Research Projects

Project at a Glance

Project Status: complete

Title: Atmospheric tracer experiments aimed at characterizing upslope/downslope flows along the southwestern region of the Sierra Nevada mountains.

Principal Investigator / Author(s): Shair, Fredrick H

Contractor: California Institute of Technology

Contract Number: A4-126-32

Research Program Area: Atmospheric Processes


During the summer, surface meteorological data within the western region of the Sequoia National Park, indicate the presence of four distinct diurnal wind patterns. These regimes are (i) the downslope flow regime which extends between 1.900 and 0500, (ii) the morning transition period which occurs from 0500 to 0900, (iii) the upslope flow regime which extends between 0900 to 1700, and (iv) the evening transition regime which extends from 1700 until 1900. These regimes are quite reproducible with respect to wind direction, standard deviation, and speed. Following a major thunderstorm, the time required for the surface wind to return to its normal pattern is about 24-hours.

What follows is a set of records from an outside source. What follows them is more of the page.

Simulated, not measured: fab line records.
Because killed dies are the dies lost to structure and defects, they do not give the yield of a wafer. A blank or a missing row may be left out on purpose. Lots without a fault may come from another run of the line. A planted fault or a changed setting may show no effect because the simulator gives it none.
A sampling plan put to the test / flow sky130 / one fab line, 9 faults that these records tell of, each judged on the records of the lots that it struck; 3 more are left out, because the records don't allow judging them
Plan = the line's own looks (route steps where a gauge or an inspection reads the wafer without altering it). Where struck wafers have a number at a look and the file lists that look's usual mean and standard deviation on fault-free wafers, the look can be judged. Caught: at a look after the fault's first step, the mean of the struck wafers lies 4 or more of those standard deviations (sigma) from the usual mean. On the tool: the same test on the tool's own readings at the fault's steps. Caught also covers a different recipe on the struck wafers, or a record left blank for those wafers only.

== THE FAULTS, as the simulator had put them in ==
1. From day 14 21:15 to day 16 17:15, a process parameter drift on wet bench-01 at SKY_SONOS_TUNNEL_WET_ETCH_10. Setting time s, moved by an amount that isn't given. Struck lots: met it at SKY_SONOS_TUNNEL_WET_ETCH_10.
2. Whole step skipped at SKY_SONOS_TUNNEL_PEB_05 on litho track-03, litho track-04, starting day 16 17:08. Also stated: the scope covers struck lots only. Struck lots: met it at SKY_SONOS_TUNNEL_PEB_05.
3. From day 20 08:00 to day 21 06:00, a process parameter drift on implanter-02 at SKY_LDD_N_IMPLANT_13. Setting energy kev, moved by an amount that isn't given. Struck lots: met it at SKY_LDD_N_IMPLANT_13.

Four SF6 tracer experiments were conducted to document the transport and dispersion of atmospheric pollutants from foothills, located at the eastern region of the San Joaquin Valley, into the Sequoia National Park. During the first experiment, the early portion of the upslope flow was tagged. During the second and third experiments, the latter portions of the upslope flow were tagged. During the fourth test, the early morning wind which blows from south to north along the foothills was tagged.

Nearly one thousand tracer data points were collected, from elevations ranging from 1,000 to 11,000 feet above mean sea level, during each test. These data can be useful in (i) developing a better conceptual model of the region, and (ii) providing a quantitative base against which models may be tested.

Hourly averaged data were collected at several stationary sites. Grab samples were collected (i) at stationary sites, (ii) along auto traverses, (iii) along airplane traverses and (iv) via airplane spirals. Special attention was given to the Marble Fork of the Kaweah River, and especially to Emerald Lake.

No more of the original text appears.